As discussed in class, decoupling is a method to get utilities away from having an incentive to sell more electricity towards being revenue neutral about the sell of electricity.  Former President Bill Clinton endorses this approach and believes the federal government should mandate it.  Before coming back to school, I worked for a utility that used decoupled rates in 3 of our 6 jurisdictions.  After reading up on decoupling and experiencing it at my utility, I started to see that decoupling is not all good and no bad; there is some down side to the method.

First, let’s define again what decoupling is.  In general, decoupling is when utilities get paid per customer instead of per kWh sold.  At my utility we calculated this by looking at the previous year and the revenue we made per customer and applied that rate going forward.  In our case, it was a very easy calculation to determine and implement.

In class we discussed the major benefit of decoupling, i.e. utilities being revenue neutral, I want to discuss one other positive and a few arguments against.  As a benefit to utilities, decoupling protects from a downturn in usage.  The first summer I was at my utility, we had to increase rates by 75% in one jurisdiction.  Usage dropped per customer there, and in turn, we lost revenue.  Utilities make money on a very thin margin and decoupling stabilizes the utilities revenue from big drops and big gains.  In was no coincidence that the next year we pitched decoupling in our rate case in that jurisdiction.

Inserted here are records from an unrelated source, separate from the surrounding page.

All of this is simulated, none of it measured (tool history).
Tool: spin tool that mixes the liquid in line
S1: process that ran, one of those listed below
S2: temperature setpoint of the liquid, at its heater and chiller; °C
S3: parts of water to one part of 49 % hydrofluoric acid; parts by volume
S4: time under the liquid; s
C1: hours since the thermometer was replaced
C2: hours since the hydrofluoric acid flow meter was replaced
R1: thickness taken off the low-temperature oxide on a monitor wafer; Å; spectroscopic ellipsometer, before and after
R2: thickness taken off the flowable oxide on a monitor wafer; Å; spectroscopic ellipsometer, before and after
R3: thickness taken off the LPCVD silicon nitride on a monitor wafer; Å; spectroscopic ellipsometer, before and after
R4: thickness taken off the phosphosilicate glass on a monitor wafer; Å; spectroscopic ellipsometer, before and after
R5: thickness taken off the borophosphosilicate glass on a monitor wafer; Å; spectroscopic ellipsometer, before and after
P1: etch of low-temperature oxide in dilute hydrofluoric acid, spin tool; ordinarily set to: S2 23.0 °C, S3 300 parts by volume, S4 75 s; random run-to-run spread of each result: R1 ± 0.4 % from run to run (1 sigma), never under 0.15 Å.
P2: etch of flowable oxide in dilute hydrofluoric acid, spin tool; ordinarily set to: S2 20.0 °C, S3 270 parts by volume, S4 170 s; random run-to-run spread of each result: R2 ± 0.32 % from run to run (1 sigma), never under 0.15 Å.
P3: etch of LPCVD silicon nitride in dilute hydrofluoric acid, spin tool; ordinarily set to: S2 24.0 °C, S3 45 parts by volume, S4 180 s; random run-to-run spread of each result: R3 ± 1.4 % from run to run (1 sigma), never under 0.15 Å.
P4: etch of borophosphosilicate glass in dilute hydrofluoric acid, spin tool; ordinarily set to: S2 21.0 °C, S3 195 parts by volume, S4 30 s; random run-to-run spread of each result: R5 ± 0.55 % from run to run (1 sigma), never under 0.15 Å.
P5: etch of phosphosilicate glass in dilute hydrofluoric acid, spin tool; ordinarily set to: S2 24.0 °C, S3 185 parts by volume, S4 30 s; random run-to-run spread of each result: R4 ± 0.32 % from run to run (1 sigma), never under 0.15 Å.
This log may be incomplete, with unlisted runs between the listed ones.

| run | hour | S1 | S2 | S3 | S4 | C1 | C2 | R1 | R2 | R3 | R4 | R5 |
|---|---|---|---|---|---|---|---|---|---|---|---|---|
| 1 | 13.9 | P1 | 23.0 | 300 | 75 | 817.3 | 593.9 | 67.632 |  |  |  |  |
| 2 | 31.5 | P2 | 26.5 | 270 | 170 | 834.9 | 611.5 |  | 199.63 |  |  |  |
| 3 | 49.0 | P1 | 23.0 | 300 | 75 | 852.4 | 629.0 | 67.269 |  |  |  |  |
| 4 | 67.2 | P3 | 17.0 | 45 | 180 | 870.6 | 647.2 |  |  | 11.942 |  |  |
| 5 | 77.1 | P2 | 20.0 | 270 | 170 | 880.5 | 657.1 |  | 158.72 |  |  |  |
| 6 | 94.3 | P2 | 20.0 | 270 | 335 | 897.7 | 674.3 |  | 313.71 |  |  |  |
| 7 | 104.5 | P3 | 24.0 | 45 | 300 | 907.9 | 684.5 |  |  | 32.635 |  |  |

Decoupling does have some downsides.  First, utilities have to file more rate cases to adjust the decoupled rate so that they can earn their required rate of return on capital.  Rate cases are expensive.  The utility has to hire expert witnesses, lawyers for their side and for the consumer side, and spend months getting ready and defending them.  At my utility, they had not had a rate case for 6 years as the market deregulated and then hired five new people, out of a 15 person department, in a matter of months to prepare for one.  Some of rate case costs are passed on to customers with a rate increase; the rest is absorbed by the utility which hurts the bottom line and thus may make them file a new rate case earlier.  Utilities could build the decoupled rate such that it would adjust over time to reflect increasing costs, weather, and economic conditions; but this mechanism could become outdated, or not reflect the true cost, and thus would have to be changed in court.  Second, others have wondered if decoupling is even needed to promote conservation.  The Florida Public Service Commission believes that the current conservation programs in place in their state are working to reduce usage without the costs and burden of applying a new rate structure and the administrative complications that come with it.    In the end, I believe that decoupling is good platform to utilities to promote conservation, but utilities need to be aware of the costs.